Part 2 lesson 11 wiki

sjdlloyd · April 10, 2018, 2:19am

you’re not doing the backprop, so you can run a larger batchsize.

danielhunter · April 10, 2018, 2:19am

For non-editable installs, the project is built locally in a temp dir and then installed normally. Note that if a satisfactory version of the package is already installed, the VCS source will not overwrite it without an --upgrade flag. VCS requirements pin the package version (specified in the setup.py file) of the target commit, not necessarily the commit itself.

https://pip.pypa.io/en/stable/reference/pip_install/#vcs-support

surmenok · April 10, 2018, 2:19am

Nothing prevents us from using different embedding sizes for encoder and decoder. It’s not a constraint of the architecture.

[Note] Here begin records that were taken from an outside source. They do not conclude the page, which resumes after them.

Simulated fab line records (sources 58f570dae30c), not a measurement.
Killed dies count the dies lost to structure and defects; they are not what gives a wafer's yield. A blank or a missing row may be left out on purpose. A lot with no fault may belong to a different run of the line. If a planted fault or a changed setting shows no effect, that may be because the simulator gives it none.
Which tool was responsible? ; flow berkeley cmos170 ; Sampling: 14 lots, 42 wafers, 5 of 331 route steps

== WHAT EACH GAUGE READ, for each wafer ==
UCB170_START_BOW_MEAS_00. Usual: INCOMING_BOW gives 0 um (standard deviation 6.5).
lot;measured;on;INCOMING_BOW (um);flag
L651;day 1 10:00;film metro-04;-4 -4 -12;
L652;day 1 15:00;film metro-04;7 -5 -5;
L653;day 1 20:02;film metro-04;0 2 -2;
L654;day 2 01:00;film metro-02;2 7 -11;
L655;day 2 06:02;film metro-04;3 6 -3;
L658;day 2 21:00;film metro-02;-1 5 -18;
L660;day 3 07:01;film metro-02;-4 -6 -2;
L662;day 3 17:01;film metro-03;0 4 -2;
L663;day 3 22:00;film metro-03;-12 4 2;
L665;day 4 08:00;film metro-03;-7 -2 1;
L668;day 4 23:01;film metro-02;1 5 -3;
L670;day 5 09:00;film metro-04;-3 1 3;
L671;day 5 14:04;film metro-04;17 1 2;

gerardo · April 10, 2018, 2:22am

Where is the em_sz declared??

Interogativ · April 10, 2018, 2:22am

above fasttext embedding size

yinterian · April 10, 2018, 2:23am

Do we just keep embedding vectors from training? Why don’t we keep all word embeddings in case you have a new words in the test set?

Ducky · April 10, 2018, 2:27am

At about 7:25, Jeremy pointed out l'… I don’t want to type it, but that apostophe looks like it’s actually the acute accent mark. If you add a change from acute-accent-mark to ', you’ll get better results.

Same with curly quotes.

ravivijay · April 10, 2018, 2:28am

Would AWD-LSTM work too in place of GRU ?

Interogativ · April 10, 2018, 2:29am

can we save the “bottleneck states” is that useful to us in some way?

rudraksh · April 10, 2018, 2:32am

Any particular reason for not using dropout in decoder embedding layer?

pl3 · April 10, 2018, 2:32am

Could we potentially start with an autoencoder on the english sentences to “pre train” the network, then switch to predicting French?

divyansh · April 10, 2018, 2:33am

AWD LSTM is just LSTM with dropouts. So change GRU to LSTM and add those dropouts.

ravivijay · April 10, 2018, 2:38am

thanks. was wondering why it was’nt used in here since it trains faster than regular LSTM/GRUs.

wdhorton · April 10, 2018, 2:38am

If our network can learn to output the end of sentence token, why do we need to have a limit on the length of the output for loop?

sgugger · April 10, 2018, 2:40am

I didn’t see any bptt here, so maybe it’s to limit the backprop?

sjdlloyd · April 10, 2018, 2:42am

It would learn it eventually, but it wouldn’t learn it immediately. Infinite loops be bad

ravivijay · April 10, 2018, 2:43am

Or is it possible that AWD-LSTM is optimized for Language models.

blakewest · April 10, 2018, 2:45am

We’re doing the decoder RNN for 90 steps. I would imagine the vast majority of answers are far less than 90. Does the length of this loop matter much for overall accuracy?

Ducky · April 10, 2018, 2:45am

Because some of the input sentences were longer than a limit he put in, and so the sentence got truncated – which means no EOS token.

narvind2003 · April 10, 2018, 2:46am

you have to read the whole en and fr sequences…unlike LMs, you cannot arbitrarily pick lengths to translate.